(Story of Assumption in the Philippines start on March 11, 1892)
The story of the Assumption in the Philippines is a story of God’s “kagandahang- loob” to the Congregation and the Filipino people.
Spain served as the gateway of the Religious of the Assumption to the East. The Philippines was under the Spanish rule for over 300 years. In 1892, Maria Cristina, the Queen Regent, asked the Religious of the Assumption to assume the direction of the Superior Normal School for women teachers in Manila. Marie Eugenie saw the immense possibilities for good in this distant mission to the East and readily acceded to the Queen Regent’s wish. The proposed foundation fully answered the Foundress’ educational vision – to pioneer women education in the Philippines.
The outbreak of the Revolution in 1898 brought the school to an abrupt end. The Sisters returned to Europe, having instilled in their students a deep appreciation for the teaching profession and a keen realization of their responsibility as the future molders of the youth of the land. A distinctive characteristic of Assumption education was evident among its first students. Among them were: Rosa Sevilla-Alvero; Florentina Arellano; Dolores Guerrero; Susana Revilla and Emilia Sacramento, who became
foundresses of the Instituto de Mujeres, the first lay Catholic School for women in the Philippines; Rosa Sevilla-Alvero and Florentina Arellano who became the only twowomen included in the staff of the revolutionary paper, La Independencia; and Librada Avelina and Carmen de Luna, staunch nationalists, who became foundresses of Centro Escolar University.
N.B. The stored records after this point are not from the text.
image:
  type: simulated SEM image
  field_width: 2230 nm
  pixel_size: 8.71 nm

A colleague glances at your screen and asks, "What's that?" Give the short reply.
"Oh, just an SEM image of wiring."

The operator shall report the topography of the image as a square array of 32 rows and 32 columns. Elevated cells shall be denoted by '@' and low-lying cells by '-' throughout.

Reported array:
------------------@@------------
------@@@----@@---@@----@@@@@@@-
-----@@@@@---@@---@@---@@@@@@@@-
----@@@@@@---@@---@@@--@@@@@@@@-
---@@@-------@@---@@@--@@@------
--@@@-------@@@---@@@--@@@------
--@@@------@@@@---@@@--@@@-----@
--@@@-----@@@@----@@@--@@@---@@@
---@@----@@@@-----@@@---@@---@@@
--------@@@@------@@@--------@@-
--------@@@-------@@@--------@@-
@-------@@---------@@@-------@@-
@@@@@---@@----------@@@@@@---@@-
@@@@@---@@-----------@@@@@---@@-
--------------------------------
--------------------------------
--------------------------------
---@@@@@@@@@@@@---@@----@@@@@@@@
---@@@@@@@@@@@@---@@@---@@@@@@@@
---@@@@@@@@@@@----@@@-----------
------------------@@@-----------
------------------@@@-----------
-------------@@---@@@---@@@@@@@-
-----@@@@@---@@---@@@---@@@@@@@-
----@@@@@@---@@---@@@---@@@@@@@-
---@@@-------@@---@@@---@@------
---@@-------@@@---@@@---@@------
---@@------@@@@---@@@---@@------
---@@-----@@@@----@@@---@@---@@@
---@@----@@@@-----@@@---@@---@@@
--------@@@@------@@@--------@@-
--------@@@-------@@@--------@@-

At the special request of Pope Pius X, a group of English-speaking Assumption Sisters returned to Manila in 1904. The Sisters re-opened the boarding school for the elementary and secondary levels in Herran, Manila. In 1910, a second boarding school was opened in Iloilo in Western Visayas at the request of Bishop Dougherty. Both schools had as emphasis, character formation of young women in line with the Assumption philosophy of education. A college department was added after 1950. It was later phased out in 1976.
In 1940, a college department was added to the school in Herran, Manila. However, the convent and the school were completely burned down during the Liberation in 1945. At the request of the alumnae, the Grade School and the High School were re-opened in June of the same year. Most classes were held in quonset huts built on the ruins of the school since only one building remained standing after the war. In 1947, Mother Rosa assisted by Mother Esperanza began the work of reconstruction.
The Assumption expanded in the 1950’s to answer the needs especially of the rural poor. San Jose Academy was opened in 1955 and Sta. Rita Academy in 1958 for both girls and boys in Antique. The Assumption Sisters also went northward towards Baguio and opened Mount Mary Primary School. The school moved to Crystal Cave subdivision in 1965 under a new name, St. Martin de Porres Grade School,
for the surrounding tribal villages. A retreat house was also established in the new site.
In 1958, a second Assumption School was built at San Lorenzo Village, Makati and the College moved into it in 1959. In 1973, the High School in Herran moved to San Lorenzo and the Grade School in San Lorenzo moved to Herran. In 1974, with Malate fast becoming a commercial center in the tourist belt, the property was sold, and the Grade School moved to Antipolo.
In line with the spirit of Vatican II, more socio-pastoral apostolates for the urban poor communities were opened in 1968 with the help of the Assumption alumnae, the Maryville Homes and San Juan Nepomuceno School in Malibay, Pasay City, and the Assumption Socio-Educational Center in Barrio Obrero, Iloilo City.
The 70’s were marked by social unrest and the Assumption Sisters were present to the local Church and the disadvantaged sectors. The Assumpta Technical High School and the San Simon Integrated Rural Development in Pampanga were established in 1970 in partnership with the Mother Rosa Memorial Foundation; the academic administration of La Salette College and High School in Santiago, Isabela was assumed from 1974 to 1977; the administration of San Isidro High School in Kadingilan, Bukidnon was undertaken from 1978 to 1997; and the parish ministry in Puerto Rivas, Bataan was animated from 1978-1980. Parish assistance work in Kauswagan, Lanao began in 1980 while campus ministry started in Xavier University, Cagayan de Oro City. In the same year, the Philippine Province sent off the first Sisters to start a mission post in Thailand. Today they are found in Bangkok and Thabom.
Sisters and lay missionaries have embarked for Japan, Cameroon, West Africa, Sweden, England, and the United States to answer their missionary call.
In 1998, the Religious of the Assumption – Philippine Province celebrated the 100 years of God’s “kagandahang- loob” – His gracious and bountiful love – in the Philippines. Grace continues to overflow, as generation after generation of sisters, alumnae, friends, and partner organizations incarnate in their lives the spirit and vision of St. Marie Eugenie.